|Machine type||Processor array|
|Models||Gamma II Plus 1000, Gamma II Plus 4000|
|Front-end||Sun of HP workstation, stand-alone for dedicated applications|
|Operating system||Internal OS transparent to the user, Unix on front-end|
|Connection structure||2-D mesh, row- and column datapaths (see remarks)|
|Compilers||FORTRAN-PLUS (a Fortran 77 compiler with some Fortran 90 and some proprietary array extensions), C++|
|Vendors information Web page||http://www.cppus.com|
|Year of introduction||1995.|
|Model||Gamma II Plus 1000||Gamma II Plus 4000|
|Clock cycle||33 ns||33 ns|
|No. of processors||1024||4096|
|Theor. peak performance|
|Per Proc. (Mflop/s)||0.6||0.6|
|Gflop/s (32-bit) total||0.6||2.4|
|Program memory||<= 4 MB||<= 4 MB|
|Data memory||<= 128 MB||<= 512 MB|
|Int. comm. speed|
|Across row, column||120 MB/s||480 MB/s|
|Memory to PE||3.84 GB/s||15.4 GB/s|
In November 1995 the new Gamma II Plus models have been announced by CPP. In essence there is not much difference with its predecessor the DAP Gamma. However, the clock cycle has tripled to 33 ns with an equivalent rise in the peak performance of the systems.
The Gamma II is presented as the fourth generation of this type of machine. Indeed, the macro architecture of the systems has hardly changed since the first ICL DAP (the first generation of this system) was conceived. As in the ICL DAP in the Gamma 1000 models the 1024 processors are ordered in a 32×32 array, while the Gamma 4000 has 4096 processors arranged in a 64×64 square.
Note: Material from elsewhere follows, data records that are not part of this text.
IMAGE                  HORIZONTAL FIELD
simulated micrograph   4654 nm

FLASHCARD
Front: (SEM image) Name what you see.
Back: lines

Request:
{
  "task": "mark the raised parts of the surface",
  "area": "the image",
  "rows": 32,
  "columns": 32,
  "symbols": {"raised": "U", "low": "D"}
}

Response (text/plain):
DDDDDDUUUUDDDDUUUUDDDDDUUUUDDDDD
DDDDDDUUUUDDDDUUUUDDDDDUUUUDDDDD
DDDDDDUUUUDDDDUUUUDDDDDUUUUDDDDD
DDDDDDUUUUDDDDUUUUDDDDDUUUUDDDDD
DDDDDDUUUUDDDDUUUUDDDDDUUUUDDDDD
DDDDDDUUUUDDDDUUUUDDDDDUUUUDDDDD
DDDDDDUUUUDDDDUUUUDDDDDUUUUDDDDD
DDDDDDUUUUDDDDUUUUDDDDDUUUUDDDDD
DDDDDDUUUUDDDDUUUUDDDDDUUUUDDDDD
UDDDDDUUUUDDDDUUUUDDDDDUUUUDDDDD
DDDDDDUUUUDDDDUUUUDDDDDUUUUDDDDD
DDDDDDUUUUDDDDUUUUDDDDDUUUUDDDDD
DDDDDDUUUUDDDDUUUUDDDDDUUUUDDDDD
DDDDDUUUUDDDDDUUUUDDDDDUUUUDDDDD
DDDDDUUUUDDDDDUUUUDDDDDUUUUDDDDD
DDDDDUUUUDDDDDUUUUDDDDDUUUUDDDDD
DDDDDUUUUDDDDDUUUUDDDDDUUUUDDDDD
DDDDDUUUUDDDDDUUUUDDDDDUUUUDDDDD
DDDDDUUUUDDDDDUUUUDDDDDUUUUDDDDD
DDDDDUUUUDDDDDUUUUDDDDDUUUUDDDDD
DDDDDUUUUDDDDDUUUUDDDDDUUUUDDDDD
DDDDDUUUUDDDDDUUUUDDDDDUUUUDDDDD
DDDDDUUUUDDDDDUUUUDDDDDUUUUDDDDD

The systems are able to operate byte parallel on appropriate operands to speed up floating-point operations, however, for logical operations bit-wise operations are possible, which makes the machines quite fast in this respect. As the byte parallel code consists of separate sequences of microcode instructions, the bit processor plane and the byte processor plane are in fact independent and can work in parallel. This is also the case for I/O operations. Also character-handling can be done very efficiently. This is the reason that Gamma systems are often used for full text searches.
As in all processor-array machines, the control processor (called the Master Control Unit (MCU) in the DAP) has a separate memory to hold program instructions while the data are held in the data memory associated with each Processing Element (PE) in the processor array. So, for a Gamma 1000 with 128 MB of data memory each PE has 128 KB of data memory directly associated to it. To access data in other PE's memories these must be brought up to the data routing plane and shifted to the appropriate processor.
As already mentioned under the heading of the connection structure, there are two ways of connecting the PEs. One is the 2-D mesh that connects each element to its North-, East-, West-, and South neighbour. In addition there are row- and column data paths that enable the fast broadcast of a row or column to an entire matrix by replication. Conversely, they can be used for row or column-wise reduction of matrix objects into a column or row-vector of results from, e.g., a summing or maximum operation.
Separate I/O processors and disk systems can be attached to the Gamma directly thus not burdening the front-end machine (and the connection between front-end and DAP) with I/O operations and unnecessary data transport. One of these I/O devices is the GIOC that can transport data to the data memory at a sustained rate of 80 MB/s transposing the data to the vertical storage mode of the data memory on the fly. Also, a direct video interface is available to operate a frame buffer.
A nice (non-standard) feature of the FORTRAN-PLUS compiler is the possibility to use logical matrices as indexing objects for computational matrix objects. This enables a very compact notation for conditional execution on the processor array. In addition, recently C++ is available.
Measured Performances: In  the speed of matrix multiplication on various DAP models (precursors of the Gamma systems) is analyzed. The documentation states 32-bit floating-point add speed of 1.68 Gflop/s on 4096 PEs, while a 32-bit 1,024 complex FFT would attain 2.49 Gflop/s. No independent performance figures for the Gamma II systems are available.